Most of us cannot identify with the loss of life of more than 65,000 individuals associated with the May earthquake in the Sichuan Province of China. After all, less than 200 people have died in the United States from earthquakes during the last 40 years due to our seismic design standards and construction practices progressing immensely since the 1960s.

The nearly 30 million people affected by the earthquake in China could be matched by a strong earthquake centered near an economic hub in the United States. Recent examples of strong earthquakes and their far-reaching impact on commerce include the 1994 Northridge, Calif., and 1995 Kobe, Japan, events. Direct economic losses from these two earthquakes exceeded $40 billion and $150 billion, respectively. The Port of Kobe in Japan, one of the largest container facilities in the world before the earthquake, will most likely never regain its stature.

The number of severely and moderately damaged buildings following the 1994 Northridge earthquake numbered 29,000. Despite the damage to occupied structures, there were relatively few deaths because U.S. building codes have been developed to minimize loss of life. With the building code objective of life safety achieved, business owners can turn their attention to the economic losses that result from the inability to access red-tagged structures, the downtime necessary to repair salvageable buildings, and the burden of rebuilding what must be demolished. This new objective requires a more scientifically oriented design approach that meets an owner’s expected building performance levels under different earthquake scenarios.

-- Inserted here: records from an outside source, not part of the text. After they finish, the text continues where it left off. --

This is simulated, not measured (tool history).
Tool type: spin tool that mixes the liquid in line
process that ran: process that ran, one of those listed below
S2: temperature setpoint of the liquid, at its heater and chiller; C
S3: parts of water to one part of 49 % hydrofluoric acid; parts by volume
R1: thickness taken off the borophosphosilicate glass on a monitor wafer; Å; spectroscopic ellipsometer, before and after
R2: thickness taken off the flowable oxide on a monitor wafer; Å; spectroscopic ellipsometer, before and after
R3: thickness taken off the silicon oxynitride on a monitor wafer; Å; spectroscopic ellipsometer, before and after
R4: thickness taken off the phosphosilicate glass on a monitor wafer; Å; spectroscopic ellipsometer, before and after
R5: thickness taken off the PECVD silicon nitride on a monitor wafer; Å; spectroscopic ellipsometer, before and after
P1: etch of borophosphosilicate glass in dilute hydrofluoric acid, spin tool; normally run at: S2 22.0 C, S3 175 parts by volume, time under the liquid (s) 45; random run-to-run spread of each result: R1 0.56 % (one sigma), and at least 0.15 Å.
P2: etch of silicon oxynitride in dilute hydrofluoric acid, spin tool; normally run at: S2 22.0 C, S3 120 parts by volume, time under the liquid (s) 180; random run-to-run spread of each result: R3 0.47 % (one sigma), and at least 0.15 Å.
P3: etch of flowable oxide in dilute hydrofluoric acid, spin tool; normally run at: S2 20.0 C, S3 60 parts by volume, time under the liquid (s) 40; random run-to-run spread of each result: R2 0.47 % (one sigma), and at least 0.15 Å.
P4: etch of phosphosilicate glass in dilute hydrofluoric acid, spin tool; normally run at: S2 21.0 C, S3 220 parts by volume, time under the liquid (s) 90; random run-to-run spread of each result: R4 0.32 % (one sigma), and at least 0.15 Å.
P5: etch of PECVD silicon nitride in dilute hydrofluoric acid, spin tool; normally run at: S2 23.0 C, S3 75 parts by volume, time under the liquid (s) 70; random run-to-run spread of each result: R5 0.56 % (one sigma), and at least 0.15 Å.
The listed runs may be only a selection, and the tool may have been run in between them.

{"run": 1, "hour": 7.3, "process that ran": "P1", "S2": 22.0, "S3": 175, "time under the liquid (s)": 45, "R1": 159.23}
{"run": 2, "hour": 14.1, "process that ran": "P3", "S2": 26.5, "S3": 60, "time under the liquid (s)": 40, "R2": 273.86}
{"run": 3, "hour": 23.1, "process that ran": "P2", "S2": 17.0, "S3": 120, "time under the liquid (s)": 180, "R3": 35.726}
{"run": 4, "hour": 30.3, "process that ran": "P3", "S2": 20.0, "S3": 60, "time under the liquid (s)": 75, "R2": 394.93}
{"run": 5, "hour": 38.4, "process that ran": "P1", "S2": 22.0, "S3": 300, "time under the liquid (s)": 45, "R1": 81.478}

The engineering profession has responded to the need for enhanced prediction of building response by developing performance- based earthquake engineering (PBEE). The PBEE process allows the owner and design team to make intelligent and informed decisions based on life-cycle considerations rather than construction costs alone. The figure below shows an example of the relationship between building performance objectives and four scenario earthquakes adopted from the Vision 2000 document (SEAOC, 1995).

PBEE emphasizes accurate characterization and prediction that employs a higher level of technology than the code design process. PBEE principles have already been incorporated into the seismic performance objectives of highway bridges: preserve life safety and prevent bridge collapse during rare earthquakes and provide immediate post-earthquake serviceability of bridges with minimal damage during expected earthquakes. Future updates of the International Building Code will eventually adopt PBEE concepts, but an increasing number of owners will take advantage of the methodology before that time arrives.

The current task for engineers is to design and build better and more economical structures. Design approaches like PBEE allow business owners to evaluate the costs and benefits of earthquake protection for new and existing facilities that are based on sound judgment.